Who do you love? What can you leave behind, and what do you need to hold on to? Where does your heart feel full?

Once, at the Cheltenham Literature Festival, at a dinner for the many Indian writers invited that year, he was told, apropos of nothing, by the Indian novelist Githa Hariharan, “Of course, your position in Indian literature is highly problematic.” He was shocked and slightly
hurt. “Really?” he replied, sounding foolish. “Oh, yes,” she said emphatically.
“Highly.”

On the beach outside their hotel he met a small, slightly built man in a natty straw hat, selling tourist trinkets with unusual fervor. “Hello, sir, buy something, sir,” the man said, smiling a huge smile, and adding, “My name is Body Building.” It was as though Mickey Mouse had introduced himself as “Arnold Schwarzenegger.” He shook his head. “No, it isn’t,” he said, and then switched into Hindi. “You must have an Indian name.” The effect of the language was dramatic. “You are proper Indian, sir?” Body Building asked, also in Hindi. “From India proper?” In three days’ time it would be Holi, the spring festival of colors, when all over India—and, apparently, in Mauritius too—people “played Holi,” that is, drenched one another with colored water and threw colored powders at one another. “You must play Holi at my house,” Body Building insisted, and the delighted laughter of the Holi players offered some release of the growing tension between himself and his companions. It was a good day in the five-week-old marriage that was already showing signs of strain. There were electric sparks crackling between Marianne and Lara, and himself and Lara, and himself and Marianne. The warm Indian Ocean could not wash that fact away, nor could the bright colors of Holi conceal it. “I’m in your shadow,” Marianne said to him, and he saw the resentment on her face. Andrew Wylie and Gillon Aitken were her agents too. He had introduced her and they had taken her on. But now
The Satanic Verses
was being sold and her novel had to wait in line.

When they got back from the festivities, soaking wet and colored pink and green, there was a message from Andrew waiting for him. He called New York from the hotel bar. Celebratory sunset colors exploded across the sky. The bids were in. They were high, almost shockingly high, to his mind, more than ten times higher than his previous highest advance. But the big money came at a price. Two good friendships had been seriously damaged.
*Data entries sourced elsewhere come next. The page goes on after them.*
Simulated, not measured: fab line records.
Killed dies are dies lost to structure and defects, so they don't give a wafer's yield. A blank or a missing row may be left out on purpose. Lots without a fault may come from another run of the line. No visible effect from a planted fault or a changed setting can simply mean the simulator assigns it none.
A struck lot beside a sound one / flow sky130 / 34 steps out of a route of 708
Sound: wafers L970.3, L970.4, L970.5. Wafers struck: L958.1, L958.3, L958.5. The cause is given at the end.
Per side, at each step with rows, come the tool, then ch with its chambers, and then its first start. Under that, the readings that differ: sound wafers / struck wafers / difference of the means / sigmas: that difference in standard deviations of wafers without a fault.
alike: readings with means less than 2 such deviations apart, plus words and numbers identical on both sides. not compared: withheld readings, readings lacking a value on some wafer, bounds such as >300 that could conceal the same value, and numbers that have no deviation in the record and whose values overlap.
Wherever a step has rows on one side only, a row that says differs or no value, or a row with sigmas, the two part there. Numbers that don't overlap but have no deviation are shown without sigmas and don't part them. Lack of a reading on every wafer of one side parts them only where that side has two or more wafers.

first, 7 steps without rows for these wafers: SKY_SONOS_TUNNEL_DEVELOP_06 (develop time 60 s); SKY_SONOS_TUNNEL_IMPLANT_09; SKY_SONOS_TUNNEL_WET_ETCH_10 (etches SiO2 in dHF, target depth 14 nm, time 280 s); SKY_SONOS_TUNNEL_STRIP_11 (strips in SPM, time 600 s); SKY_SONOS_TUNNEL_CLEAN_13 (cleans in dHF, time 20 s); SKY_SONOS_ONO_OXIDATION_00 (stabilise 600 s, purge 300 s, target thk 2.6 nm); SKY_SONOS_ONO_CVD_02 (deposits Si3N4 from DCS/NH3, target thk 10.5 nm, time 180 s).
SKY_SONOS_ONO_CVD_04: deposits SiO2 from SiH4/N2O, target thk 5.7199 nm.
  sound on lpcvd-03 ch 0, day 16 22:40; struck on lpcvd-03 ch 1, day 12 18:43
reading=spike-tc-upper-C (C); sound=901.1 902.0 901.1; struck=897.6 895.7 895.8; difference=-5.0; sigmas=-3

Liz Calder, his first and only editor and his close friend for fifteen years, had resigned from Jonathan Cape earlier that year to become one of the founders of the new Bloomsbury publishing house. Because
of their friendship there was an assumption that he would follow her. At that time Andrew Wylie represented him only in the United States; his British agent was still the highly respected Deborah Rogers, also a close friend of Calder’s. Deborah quickly agreed with Liz that “the new Rushdie” would go to Bloomsbury for a modest fee, as the new publishing house couldn’t afford high advances. It was the kind of sweetheart deal that was common in British publishing, and he didn’t like it. Andrew Wylie told him that if he accepted a low figure in the United Kingdom it would ruin the book’s prospects in the United States. After much hesitation he agreed to allow Andrew, and his British counterpart, Gillon Aitken, to represent him worldwide. The sweetheart deal was canceled, Liz and Deborah were both deeply hurt, and the auction followed. It occurred to him to point out to Liz that, in fact,
she
had been the one who had left
him
by leaving Cape and going to Bloomsbury, but she wasn’t inclined to listen to such arguments. There wasn’t much to say to Deb. She was no longer his agent. There was no way to sugar-coat that pill.

Friendship had always been of great importance to him. He had spent much of his life physically distant from his family and also emotionally distant from much of it. Friends were the family one chose. Goethe used the scientific term
elective affinities
to propose that the connections of love, marriage and friendship between human beings were similar to chemical reactions. People were drawn to one another chemically to form stable compounds—marriages—or, when exposed to other influences, they fell apart from one another; one part of the compound was displaced by a new element and, perhaps, a new compound was formed. He himself didn’t much like the use of chemistry as metaphor. It felt too determinist and left too little room for the action of human will.
Elective
to him meant
chosen
, not by one’s unconscious biochemical nature but by one’s conscious self. His love of his chosen friends, and of those who had chosen him, had sustained and nourished him; and the wounds his actions had inflicted, even though they were justifiable in business terms, felt humanly wrong.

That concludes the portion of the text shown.